Weigel

2014: The Year of the Obamacare Lawsuit (Again)

I’m just a little late to part of this story, but if you haven’t paid attention to the latest legal challenges to Obamacare, or to the laws working their way through Republican-run states this year, treat yourself.

After the piece ran, Michael Cannon and Jonathan Adler, who have come up with the intellectual reasoning for the lawsuits to block subsidies, emailed me to explain themselves further. Adler:

It’s not hard to find health law experts who believe we’re right, it’s just hard to find those a) support the law and are willing to go on the record with their views of the suit, or b) support the law and don’t contradict themselves (as Jost has in his series of arguments against us – having made arguments before that. (See, e.g., here.) I’ve been at quite a few academic conferences where liberal health law folks have told me that they’re afraid we’re right, but would rather not say. 

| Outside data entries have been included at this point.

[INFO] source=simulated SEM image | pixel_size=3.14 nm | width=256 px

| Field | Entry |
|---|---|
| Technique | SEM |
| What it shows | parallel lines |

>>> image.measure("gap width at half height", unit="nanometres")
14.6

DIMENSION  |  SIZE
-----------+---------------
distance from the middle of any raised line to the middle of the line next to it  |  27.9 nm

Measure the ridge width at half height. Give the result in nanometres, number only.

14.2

There are four separate lawsuits in four separate courts.  The federal government filed motions to dismiss in three of them – and lost all three (even though many of the folks now saying the suits had no chance had claimed the suits would be dismissed for lack of standing).  If you want health law experts who aren’t full time defenders-of-ObamaCare-at-any-cost – and thus might give you an independent assessment of the merits of our argument – they’re easy to find. Here are four (who, incidentally, have varying views about the policy merits of the law): Anup Malani (Chicago), David Hyman (Illinois), Nicholas Bagley (Michigan), and James Blumstein (Vanderbilt).